Traditions make up the culture of the river, and one of the most treasured is that of the mentor. While the exact process or definition of a mentorship can be elusive, that time honored tradition of a more experienced crew member helping to guide a less experienced crew member over time lives on today, and is still being passed on to our next generation of river folk!
Today’s Mentor Monday features Jeremy “Shot” Tardy reflecting on lessons learned and experiences earned with his mentor, Captain John Scott!
"Hello, RiverWorks Discovery readers! My name is Jeremy “Shot” Tardy. I currently reside in Paducah, KY, and work within the Vessel Operations shore-side team at American Commercial Barge Line. Like all rivermen, I’ve had a long line of mentors along my journey. I’d like to take this opportunity to share with you my first encounter of a true riverman, and how his personal investment into my future has given me a strong foundation to build a career upon.
I grew up along the Kanawha River in Marmet, WV, but never considered a career on the river. That changed for me one week after high school when I was told that a local fleeting operator was hiring deckhands. Although the title of ‘deckhand’ sounded silly to my adolescent sense of humor, the thought of working on a towboat had an industrious appeal and I eagerly sought the opportunity. The company, ABC Corp, was owned and operated by a husband and wife team named John and Lida Scott. They crewed 10 or so dinner bucket boats, numerous cranes and small equipment for barge cleaning and transloading operations, a small coal dredge, and a shop barge to keep everything running. Capt. John was raised in the river industry during an era of very little regulatory oversight – a time when contracts were scribbled on napkins over drinks, and handshakes between two rivermen were much more cementing than the stroke of a lawyer’s pen.
Capt. John Scott with Nelson Jones at Tall Stacks in Cincinnati (2000)

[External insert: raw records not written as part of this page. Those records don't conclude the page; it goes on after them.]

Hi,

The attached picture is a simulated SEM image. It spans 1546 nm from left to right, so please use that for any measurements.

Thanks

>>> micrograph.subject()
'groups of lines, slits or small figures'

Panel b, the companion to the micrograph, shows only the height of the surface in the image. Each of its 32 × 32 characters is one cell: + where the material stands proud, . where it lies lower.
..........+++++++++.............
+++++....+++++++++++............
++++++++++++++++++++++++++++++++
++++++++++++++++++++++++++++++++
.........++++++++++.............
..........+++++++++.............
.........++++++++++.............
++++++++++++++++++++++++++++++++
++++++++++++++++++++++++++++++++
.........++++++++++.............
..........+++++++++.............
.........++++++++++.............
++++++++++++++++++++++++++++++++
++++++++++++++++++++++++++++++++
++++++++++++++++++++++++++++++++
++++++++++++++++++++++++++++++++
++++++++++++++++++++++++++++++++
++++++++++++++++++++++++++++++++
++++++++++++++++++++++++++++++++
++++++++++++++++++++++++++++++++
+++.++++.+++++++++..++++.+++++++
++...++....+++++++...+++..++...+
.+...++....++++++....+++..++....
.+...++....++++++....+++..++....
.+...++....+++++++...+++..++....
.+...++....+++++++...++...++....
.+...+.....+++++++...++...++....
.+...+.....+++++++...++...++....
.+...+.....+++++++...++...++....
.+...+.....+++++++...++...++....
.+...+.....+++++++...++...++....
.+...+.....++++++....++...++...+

Capt. John not only owned the company, but he rolled up his sleeves and worked daily. I was assigned to be his deckhand at Crown Hill Dock, Kanawha River mile 79.1. In-between learning hand signals and steamboat hitches, Capt. John also educated me on towboat etiquette - lines, not ropes - wires, not cables - fore-and-afts, not four-and-a-halfs, etc. I learned that the proper salute of a riverman is to stand proudly outside of the Pilot House door and wave with both arms at towboats passing by (whether you know the other Pilot or not). His intimate knowledge of towboat history was amazing and uncanny which made me want to learn more. Capt. John also had an encyclopedia of towboating tales that could only be acquired by living them, and he could recount those memories in a way that made you feel like you were there. I was instantly hooked, and I knew that I had found a career path full of adventure, risk, and reward.
Capt. John Scott's COL. DAVENPORT in a shoving contest with Capt. John Beatty's CLAIRE E. BEATTY at the Charleston, WV Regatta.
However, there was a small problem. I was a teenager who hadn’t yet learned the importance of reporting to work on time. After several bouts of tardiness over the course of a year, the time had come for Capt. John to “learn” me a lesson on accountability. My mentor fired me, and I knew I deserved it. I picked up my pride and found work with a local competitor so I could continue toward my goal of becoming a Pilot.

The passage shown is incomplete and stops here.